A: This is a training-serving skew problem. I would start with the distribution pillar: run a KS test comparing the feature distribution in the training dataset sample against recent production data. If the distributions differ significantly, I move to lineage: trace the feature back through the transformation pipeline to find where the divergence occurs. Common culprits are: different SQL filters applied at training vs. serving time, a time-based column computed differently in batch vs. stream processing, or the training data being captured at a different point in the pipeline than the serving data. I would also check the schema pillar - did the source column change type between when training data was extracted and now?
Q: What is the difference between data quality checks and data observability?
A: Data quality checks answer the question "is this specific thing wrong?" - they are rule-based assertions that you write in advance, like "revenue must be positive" or "user_id must be non-null." Data observability answers the question "does the overall behavior of this data match what I would expect?" - it uses historical baselines and anomaly detection to catch unknown unknowns. Quality checks catch the failure modes you anticipated. Observability catches the ones you did not. In production, you need both: quality checks for known business rules, observability for unexpected change detection.
Q: How would you instrument data observability in an Airflow-orchestrated pipeline?
A: I add observability checks as explicit Airflow tasks at two points in the DAG. At ingestion completion, I run freshness and volume checks on the raw table. If either fails, I set the task state to FAILED and halt the DAG - there is no point running transformations on stale or incomplete data. At the end of each transformation layer, I run schema and distribution checks on the output table. I use Airflow's sensor pattern for upstream dependency checks and store all check results in a PostgreSQL metrics table with timestamps, so I can trend health over time. Alerts route to Slack for warnings and PagerDuty for critical failures.
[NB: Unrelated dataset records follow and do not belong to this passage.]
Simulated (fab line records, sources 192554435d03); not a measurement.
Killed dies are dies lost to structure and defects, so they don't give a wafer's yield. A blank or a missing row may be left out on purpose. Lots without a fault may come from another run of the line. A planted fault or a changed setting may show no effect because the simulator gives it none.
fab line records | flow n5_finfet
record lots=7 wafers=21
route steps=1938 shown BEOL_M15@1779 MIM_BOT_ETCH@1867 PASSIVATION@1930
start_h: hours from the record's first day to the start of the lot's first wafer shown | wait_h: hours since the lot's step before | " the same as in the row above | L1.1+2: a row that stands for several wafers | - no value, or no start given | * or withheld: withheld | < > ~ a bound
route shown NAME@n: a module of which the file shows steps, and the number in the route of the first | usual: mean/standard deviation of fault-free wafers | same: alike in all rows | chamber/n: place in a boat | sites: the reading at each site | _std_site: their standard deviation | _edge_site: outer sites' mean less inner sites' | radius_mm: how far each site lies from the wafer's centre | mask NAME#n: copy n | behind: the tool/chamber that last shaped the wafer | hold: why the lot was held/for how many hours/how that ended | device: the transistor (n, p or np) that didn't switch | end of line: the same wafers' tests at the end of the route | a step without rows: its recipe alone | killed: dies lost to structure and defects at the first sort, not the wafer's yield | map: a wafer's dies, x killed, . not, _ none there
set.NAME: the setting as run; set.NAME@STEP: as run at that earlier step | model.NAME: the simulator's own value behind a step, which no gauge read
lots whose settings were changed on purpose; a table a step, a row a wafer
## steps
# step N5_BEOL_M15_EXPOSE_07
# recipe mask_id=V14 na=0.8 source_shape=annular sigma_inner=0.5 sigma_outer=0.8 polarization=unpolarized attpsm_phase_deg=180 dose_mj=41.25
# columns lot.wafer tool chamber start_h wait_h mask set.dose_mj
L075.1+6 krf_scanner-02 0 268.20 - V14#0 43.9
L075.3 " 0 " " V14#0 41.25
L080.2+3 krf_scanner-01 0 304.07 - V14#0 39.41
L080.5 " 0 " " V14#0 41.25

Q: What is data downtime, and how is it different from service downtime?
A: Service downtime is when a system is unavailable - requests fail, the product is inaccessible. Data downtime is when data is technically available and queryable but wrong - stale, incomplete, incorrectly transformed, or otherwise unfit for the purpose it is being used for. Data downtime is more dangerous than service downtime in many ways because it is invisible. A service outage produces errors that users can see. Data downtime produces wrong numbers that users act on - wrong ML predictions, wrong dashboards, wrong business decisions. The goal of data observability is to minimize data downtime by reducing the time to detection, triage, and resolution of data quality incidents.